- Two men listed terraced house in Exhall, Warwickshire on specialist website
- Cash from sale was released to the fraudsters but deeds weren’t exchanged
- Scam was uncovered when Land Registry spotted their fake driving licences
- Their photos did not match the names of a man and a woman listed on IDs
Police are hunting for two fraudsters who pocketed £50,000 by selling someone else’s house.
The two men put the terraced home in Exhall, Warwickshire, on the market through a specialist agency and managed to complete a sale using fake driving licences.
Their scam was only uncovered when the Land Registry looked at the sale and found out that the names on the two IDs – of the man and woman who actually owned the house – did not match the photos, which were of two men.
Suspects: Warwickshire police are looking for the two men pictured above in connection with the scam. The names used on the IDs used in the sale, of a man and a woman, were correct, but did not match the photos
Police are now unable to trace the pair – who had no link to the property – and believe it is the first time the scam has been pulled off in Britain.
Warwickshire Police has released the pictures of two Asian men used on the fake driving licences in a bid to track down the fraudsters.
The terraced home was listed for sale on a specialist buy-to-let website in 2012 and the sale was finalised in December that year. It was vacant at the time because the occupants had moved elsewhere.
The money from the sale was released to the two fraudsters but luckily the deeds were never exchanged after the Land Registry stepped in.
And a man from Northampton who had bought the property managed to get his money back from insurers.
Detective Constable Simon Setchell, from Warwickshire Police, said: ‘The money that went into the bank account was very quickly withdrawn and spirited away to purchase gold bullion and other things.
Listed online: A street in Exhall, Warwickshire, where the property was put up for sale. Warwickshire police said that the owner of the home had no idea what was going on
‘They knew what they were doing. We’ve spoken to the owner of the home who wasn’t particularly impressed – he certainly had no idea what was going on.
‘This gentleman became aware that this property was for sale. He asked a solicitor in Milton Keynes to carry out a purchase for him which they did via a company in Rugby.
‘Two Asian males purporting to be the owners of the property provided proof of ID as required to the Rugby solicitor and the sale went through.
‘Fortunately the Land Registry were carrying out some sample testing and they looked at the driving licences of the owner and his wife used in the sale.
‘The names were correct but the pictures used were both of males.
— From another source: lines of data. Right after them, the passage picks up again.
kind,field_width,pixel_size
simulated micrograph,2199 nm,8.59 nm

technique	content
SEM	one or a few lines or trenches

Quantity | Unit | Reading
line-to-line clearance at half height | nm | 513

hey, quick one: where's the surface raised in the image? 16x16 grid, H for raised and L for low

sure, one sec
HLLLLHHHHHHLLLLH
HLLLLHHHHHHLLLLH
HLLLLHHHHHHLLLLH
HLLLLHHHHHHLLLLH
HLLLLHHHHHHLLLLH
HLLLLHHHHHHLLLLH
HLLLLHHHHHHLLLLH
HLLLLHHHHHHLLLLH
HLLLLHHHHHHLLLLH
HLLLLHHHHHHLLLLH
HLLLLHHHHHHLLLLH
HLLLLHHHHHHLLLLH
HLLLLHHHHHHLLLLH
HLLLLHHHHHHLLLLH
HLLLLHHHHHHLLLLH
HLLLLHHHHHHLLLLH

‘The property was listed at a reduced price which drew the buyer’s attention to it. This was an extraordinary crime, in which those involved were able to fraudulently deceive everyone involved in the sale of the house for their own gain.
‘We have been investigating all lines of inquiry into this case, and we hope that by releasing the photographs which were used on the fake driving licences, we can track down the individuals whom we wish to speak to.’